Time: 6:30 pm - 8:00 pm
A new account of an essential piece of American mythology—the trial of Lizzie Borden—based on twenty years of research and recently unearthed evidence. When Andrew and Abby Borden were brutally hacked to death in Fall River, Massachusetts, in August 1892, the arrest of the couple’s younger daughter Lizzie turned the case into international news and her trial into a spectacle unparalleled in American history. Everyone had an opinion about Lizzie Borden’s guilt or innocence.

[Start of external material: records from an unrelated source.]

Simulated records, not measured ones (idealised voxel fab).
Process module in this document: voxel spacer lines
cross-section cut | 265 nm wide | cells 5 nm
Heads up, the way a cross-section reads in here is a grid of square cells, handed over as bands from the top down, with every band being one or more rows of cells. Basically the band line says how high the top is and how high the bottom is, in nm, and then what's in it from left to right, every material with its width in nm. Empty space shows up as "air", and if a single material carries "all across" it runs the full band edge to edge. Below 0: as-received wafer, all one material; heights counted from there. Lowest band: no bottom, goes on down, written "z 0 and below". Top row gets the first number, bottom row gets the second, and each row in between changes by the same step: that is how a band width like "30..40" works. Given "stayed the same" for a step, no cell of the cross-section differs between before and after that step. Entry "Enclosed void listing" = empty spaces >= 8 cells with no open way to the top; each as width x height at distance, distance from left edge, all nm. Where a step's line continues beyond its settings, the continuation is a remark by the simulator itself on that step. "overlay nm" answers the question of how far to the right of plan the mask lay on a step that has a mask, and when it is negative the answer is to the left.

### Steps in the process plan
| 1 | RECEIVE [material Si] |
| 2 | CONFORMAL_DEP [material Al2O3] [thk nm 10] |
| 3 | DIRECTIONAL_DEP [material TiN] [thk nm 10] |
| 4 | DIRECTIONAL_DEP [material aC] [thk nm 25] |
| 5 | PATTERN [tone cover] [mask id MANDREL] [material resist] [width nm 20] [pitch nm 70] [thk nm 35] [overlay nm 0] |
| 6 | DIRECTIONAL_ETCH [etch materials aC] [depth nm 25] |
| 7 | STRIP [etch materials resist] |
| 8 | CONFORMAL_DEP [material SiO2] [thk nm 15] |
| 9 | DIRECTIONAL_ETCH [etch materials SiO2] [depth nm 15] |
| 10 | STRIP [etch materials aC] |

The popular fascination with the Borden murders and its central enigmatic character has endured for more than 100 years. Immortalized in rhyme, told and retold in every conceivable genre, the murders have secured a place in the American pantheon of mythic horror, but one typically wrenched from its historical moment. In contrast, Cara Robertson explores the stories Lizzie Borden’s culture wanted and expected to hear and how those stories influenced the debate inside and outside of the courtroom. Based on transcripts of the Borden legal proceedings, contemporary newspaper accounts, unpublished local accounts, and recently unearthed letters from Lizzie herself, The Trial of Lizzie Borden offers a window onto America in the Gilded Age, showcasing its most deeply held convictions and its most troubling social anxieties.
This discussion will be held upstairs in the library.